Last week, yields on six-month U.S. Treasuries topped 5% for the first time in over 15 years. What does that say about the market’s expectations? First, it’s an indication that investors think inflation will be sticky and not necessarily come down in a straight line. The easy part of tackling inflation is over; the hard part—the stickier stuff—is what remains, and that needs to be priced in. We expect central banks to remain aggressive, and markets are increasingly sharing this view, with evidence that the U.S. Federal Reserve could hike rates more than a couple of times in the coming months. This development also shows that the economic environment has changed. Not so long ago, many investors were expecting an interest rate plateau and potentially even rate cuts sooner rather than later. We thought this was overly optimistic, and we’ve proven to be correct. The economy has held up better than expected, and as a result, a potential recession has been pushed further out, meaning fewer job losses than expected and less of a reason to cut rates this year. For months, the two camps in the recession debate have been soft landing vs. hard landing. Now, there’s a third option: no landing. The market seems to be exactly attuned to the Fed’s expectations, and that doesn’t happen often.

Bottom Line: The market’s expectations have shifted, and a recession now looks less likely.

New Data

New U.S. jobless claims and housing starts data were released last week, and they provide some insight into the state of the economy. To begin with the housing starts—we’re seeing them slowing down, which is a good thing. The U.S. housing market is getting close to a bottom, because when and if the expected rate hike pause from the Fed happens, that should represent the peak for mortgage rates, after which rate cuts will begin to be priced it. One of the ways for the housing market to recover is for demand to build up without sufficient inventory; when people try to buy a home but there aren’t enough on the market, prices are pushed back up. With this housing starts slowdown, we’re seeing the beginning of that process. On the jobless claims front, the numbers look relatively good. They highlight that we’re not really seeing a weakening job market just yet—rather, we’re seeing announcements of job losses, which will take three to six months to become reality. It’s a tale of two economies: we’re still seeing some anomalies of hiring being done at the lower end of the wage spectrum. But higher bands are being economized because of the impact they can have on profit margins.

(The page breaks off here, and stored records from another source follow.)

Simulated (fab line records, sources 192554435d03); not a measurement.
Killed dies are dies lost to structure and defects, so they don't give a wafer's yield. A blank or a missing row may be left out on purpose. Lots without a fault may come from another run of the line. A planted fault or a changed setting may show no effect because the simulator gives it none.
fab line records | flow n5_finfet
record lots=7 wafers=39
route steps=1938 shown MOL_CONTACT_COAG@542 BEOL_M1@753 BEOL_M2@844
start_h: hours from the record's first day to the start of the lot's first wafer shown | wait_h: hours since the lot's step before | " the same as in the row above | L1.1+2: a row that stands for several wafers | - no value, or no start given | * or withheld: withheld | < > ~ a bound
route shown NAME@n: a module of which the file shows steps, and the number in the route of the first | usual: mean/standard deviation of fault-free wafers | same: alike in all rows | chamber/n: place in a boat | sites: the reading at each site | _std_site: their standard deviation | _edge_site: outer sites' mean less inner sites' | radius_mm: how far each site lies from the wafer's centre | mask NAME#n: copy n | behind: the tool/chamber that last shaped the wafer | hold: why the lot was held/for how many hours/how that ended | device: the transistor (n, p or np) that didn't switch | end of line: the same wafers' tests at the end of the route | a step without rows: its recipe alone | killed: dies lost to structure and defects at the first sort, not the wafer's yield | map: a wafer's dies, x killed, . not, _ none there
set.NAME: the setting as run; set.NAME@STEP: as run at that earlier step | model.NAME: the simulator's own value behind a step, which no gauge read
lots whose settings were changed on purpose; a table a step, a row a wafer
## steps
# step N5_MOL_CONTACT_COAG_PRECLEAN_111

Bottom Line: The overall job market remains relatively strong despite much-publicized layoffs.

Sentiment vs. Reality

When asked their feelings about the economy, investors say they’re nervous. But at the same time, we’re seeing money come into markets, with interest in speculative names picking up. That doesn’t reflect caution—it reflects the expectation of a rally, and no one wants to miss out. Overall, the street still isn’t overweight equities; they’re expecting some manner of a slowdown or recession. But there has been a small rotation back to names that were beaten up last year. This apparent gap between sentiment and what the market is actually doing is indicative of how certain expectation haven’t worked their way into the economy just yet. Take the job market as an example: layoffs have been announced, but they haven’t taken effect yet, creating a difference between expectations and reality. January was an exceptional month. Markets will likely grind higher with pullbacks along the way, but we’re probably not going to see that performance repeated until the Fed announces its rate hike pause. We may have gone up too fast in January, so February could be a reprieve.

Bottom Line: Investors say they’re nervous, but their actions tell a different story.


When we evaluate our positions, we think about short- and long-term outlooks. Energy is a great example. In the short-term, we expect a sideways market or slight movement lower. That’s a good time to sell calls to generate additional income, which we’ve been doing. But in the long term, the benefits of China reopening and demand outweighing supply should boost energy prices. Plus, energy companies—which is what we’re really invested in—are profitable and have access to cash, which should help on the earnings side. And those companies remain under-invested in, so there’s the potential for more investment to push prices upward. Taking a step back, it’s still a choppy market—we’ve seen that in February so far. That’s why we continue to utilize a ‘collar strategy’ in our portfolios, in which we sell calls and buy puts. We aren’t expecting a smooth ride—economic data, Fed comments, earnings numbers, and other factors all have the potential to upset the applecart. In that kind of environment, we want to make sure we have the protection of options in our portfolios, and we’re willing to trade off some upside to do so.